Why microservices need to fail-fast instead of fail-slow
When error occurs whether or not it is an exception or a validation error, the service
should stop processing and return that error status to the consumer. This will reserve
the processing power for the server.
Another reason that we don’t output too much info in the response is security concerns. If
an hacker tries to explore your service, he/she will construct invalid requests and see what
the response error is. If there are too much information in the response, it can dramatically
simplify the process. For normal consumer developers, they have the centralized logging to
help them to identify what is really happened when a simple error code is thrown.
The more time for the service to process additional step after an exception, the slower the
response will be. Normally, the processing on the exception branches will be significantly
slower then the happy path. This will cause the consumer to be waiting and the consumer of
the consumer to wait. In Java EE technology stack, it will cause the thread pool of the consumer
to be run out easily and the server is no response for new request. The same failure will
quickly propagate to the consumer of the consumer quickly and eventually brought donw the
entire system. That is why it is highly recommended to implement circuit breaker and bull head.
Why designers keep using fail-slow
There are several wrong assumptions in designer’s mind when they decide to use fail-slow.
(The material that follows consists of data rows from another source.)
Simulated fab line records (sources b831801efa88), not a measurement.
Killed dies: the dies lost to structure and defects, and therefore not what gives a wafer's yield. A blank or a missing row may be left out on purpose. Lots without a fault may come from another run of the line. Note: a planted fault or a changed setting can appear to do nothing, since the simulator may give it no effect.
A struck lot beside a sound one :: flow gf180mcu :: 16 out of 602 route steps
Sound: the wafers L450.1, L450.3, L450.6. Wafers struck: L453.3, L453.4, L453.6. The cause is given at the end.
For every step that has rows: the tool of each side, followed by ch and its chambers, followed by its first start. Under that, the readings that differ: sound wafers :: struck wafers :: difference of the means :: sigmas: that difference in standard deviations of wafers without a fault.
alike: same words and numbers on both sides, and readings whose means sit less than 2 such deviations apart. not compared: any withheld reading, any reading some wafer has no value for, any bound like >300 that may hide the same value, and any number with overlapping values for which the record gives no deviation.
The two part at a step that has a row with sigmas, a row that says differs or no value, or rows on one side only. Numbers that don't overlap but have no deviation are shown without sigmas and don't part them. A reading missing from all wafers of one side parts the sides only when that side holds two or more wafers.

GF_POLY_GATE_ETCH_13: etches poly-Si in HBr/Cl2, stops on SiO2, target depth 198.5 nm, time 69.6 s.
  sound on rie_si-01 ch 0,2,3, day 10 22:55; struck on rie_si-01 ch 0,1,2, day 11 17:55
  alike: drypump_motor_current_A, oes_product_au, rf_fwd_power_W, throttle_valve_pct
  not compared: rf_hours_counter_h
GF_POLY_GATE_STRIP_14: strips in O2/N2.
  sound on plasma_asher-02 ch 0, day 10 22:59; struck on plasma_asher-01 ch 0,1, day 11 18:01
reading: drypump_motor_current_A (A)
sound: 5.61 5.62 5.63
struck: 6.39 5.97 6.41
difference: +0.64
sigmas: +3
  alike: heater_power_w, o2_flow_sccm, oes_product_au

The service will be called by UI
Most services in microservices architecture would be consumed by other services or web server
/service aggregator. For these type of consumers, it wants fast-fail and the response should be
as simple as possible.
User need to have all the errors in one shot
Most arguments regarding to the fail-slow design is trying to give user all the validation errors
so that users can fix all of them and resubmit. This actually come from the old world of server
side rendering which is based on JSP or Servlet. The response time is miserable on these systems
and designers have to save every round trip to the server in order to improve user experience and
reduce the load to the server as Java EE is blocking and throughput is constrained by the number
of threads. With this mentality, the response is getting bigger and bigger and the response time
is getting slower and slower.
When an organization is adopting microservices architecture, chances are they will build their
UI with mobile native app or single page app (Angular/React) to talk to the services built. In
this type of design, the communication between client and server is based on a small JSON object
or even an ProtoBuf binary and the response time usually within 10 milliseconds. The entire
validation design is changed from validate when submitting to validate when typing. Take look
at the Google.com when searching, every character you type, there is a request and response
between your browser and google.com server. This goes to extreme as Google has the power and
resource to do that. However, for most microserivces based solution, validate when user move the
cursor from one field to another field on a form is a piece of cake. Given here each field is
validated individually, the error message is small and with only one error at a time.
Given the drawbacks of the fail-slow and the suitable use cases are replaced by the SPA. There
is no need to design your server to be fail-slow. For microservices architecture, one of the
principles is fail-fast.